The impeachment process against Rousseff, who has been in office since 2011, has officialy started.
Brazil’s impeachment trial

“I believe that every impeachment must guarantee the right to defence,” Rousseff told Al Jazeera’s Latin America Editor Lucia Newman in an interview at the Presidential Residence, where she is allowed to remain during the impeachment process.

“We are going to present witnesses,” she said. “We want them to analyse every minute detail of the charges.

“In the final vote, we need 28 votes to win – we have 22, so it’s not something so impossible to achieve, winning six more votes.”

Rousseff does not personally face corruption charges, but is accused of breaking budget accounting rules during her 2014 re-election campaign.
Her opponents are eager to wrap up the trial by August 2, before Brazil hosts the Summer Olympics.

Rousseff’s new-found confidence may not be unwarranted. Two senators who supported her impeachment have said they are now reconsidering.

This follows revelations involving two of Interim President Michel Temer’s top ministers.

Both Fabiano Silveira, transparency chief, and Romero Juca, the planning minister, were forced to resign after recordings were leaked allegedly showing them conspiring to derail ongoing corruption investigations.
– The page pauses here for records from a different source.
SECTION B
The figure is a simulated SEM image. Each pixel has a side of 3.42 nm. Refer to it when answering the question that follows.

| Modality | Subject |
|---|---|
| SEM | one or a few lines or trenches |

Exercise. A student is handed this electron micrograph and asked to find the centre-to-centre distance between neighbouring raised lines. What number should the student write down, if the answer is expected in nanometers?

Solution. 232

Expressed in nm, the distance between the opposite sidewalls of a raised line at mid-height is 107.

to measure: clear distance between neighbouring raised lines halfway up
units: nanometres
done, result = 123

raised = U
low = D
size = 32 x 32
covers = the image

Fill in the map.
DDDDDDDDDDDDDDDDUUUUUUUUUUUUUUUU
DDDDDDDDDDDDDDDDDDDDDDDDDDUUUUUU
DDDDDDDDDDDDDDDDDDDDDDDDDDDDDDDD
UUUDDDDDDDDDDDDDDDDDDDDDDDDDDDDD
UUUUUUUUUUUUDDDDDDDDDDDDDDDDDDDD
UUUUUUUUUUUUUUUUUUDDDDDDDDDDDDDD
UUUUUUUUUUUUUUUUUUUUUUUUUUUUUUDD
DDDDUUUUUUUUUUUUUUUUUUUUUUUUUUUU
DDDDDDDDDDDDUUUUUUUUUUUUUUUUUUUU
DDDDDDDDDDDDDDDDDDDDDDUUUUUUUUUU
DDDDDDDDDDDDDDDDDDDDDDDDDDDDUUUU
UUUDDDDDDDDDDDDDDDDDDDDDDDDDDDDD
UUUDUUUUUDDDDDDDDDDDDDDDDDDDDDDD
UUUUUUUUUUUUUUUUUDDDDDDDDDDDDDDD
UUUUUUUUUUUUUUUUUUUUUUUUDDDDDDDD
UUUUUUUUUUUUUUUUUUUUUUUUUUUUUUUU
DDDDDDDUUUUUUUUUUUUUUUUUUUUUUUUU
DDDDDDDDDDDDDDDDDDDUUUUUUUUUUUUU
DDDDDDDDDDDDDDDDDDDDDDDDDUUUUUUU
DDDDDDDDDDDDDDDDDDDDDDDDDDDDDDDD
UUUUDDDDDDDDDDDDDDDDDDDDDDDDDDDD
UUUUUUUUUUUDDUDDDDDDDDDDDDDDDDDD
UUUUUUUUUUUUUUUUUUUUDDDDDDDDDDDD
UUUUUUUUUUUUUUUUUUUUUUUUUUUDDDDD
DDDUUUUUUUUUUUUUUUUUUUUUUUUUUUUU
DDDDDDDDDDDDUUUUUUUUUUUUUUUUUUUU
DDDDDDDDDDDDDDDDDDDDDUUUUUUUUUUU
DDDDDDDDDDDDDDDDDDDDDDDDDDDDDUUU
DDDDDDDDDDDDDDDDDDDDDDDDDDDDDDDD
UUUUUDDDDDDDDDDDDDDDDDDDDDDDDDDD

While the political drama unfolds, the latest quarterly GDP report confirms what ordinary Brasilians already know, that their economy is falling deeper into recession.

In the last quarter of 2015, the economy shrunk a massive 5.4 percent compared with the first quarter of last year.

While Rousseff blames her opponents for not letting her govern, many Brazilians say the corruption and instability of their entire political class is driving the world’s seventh largest economy into the ground.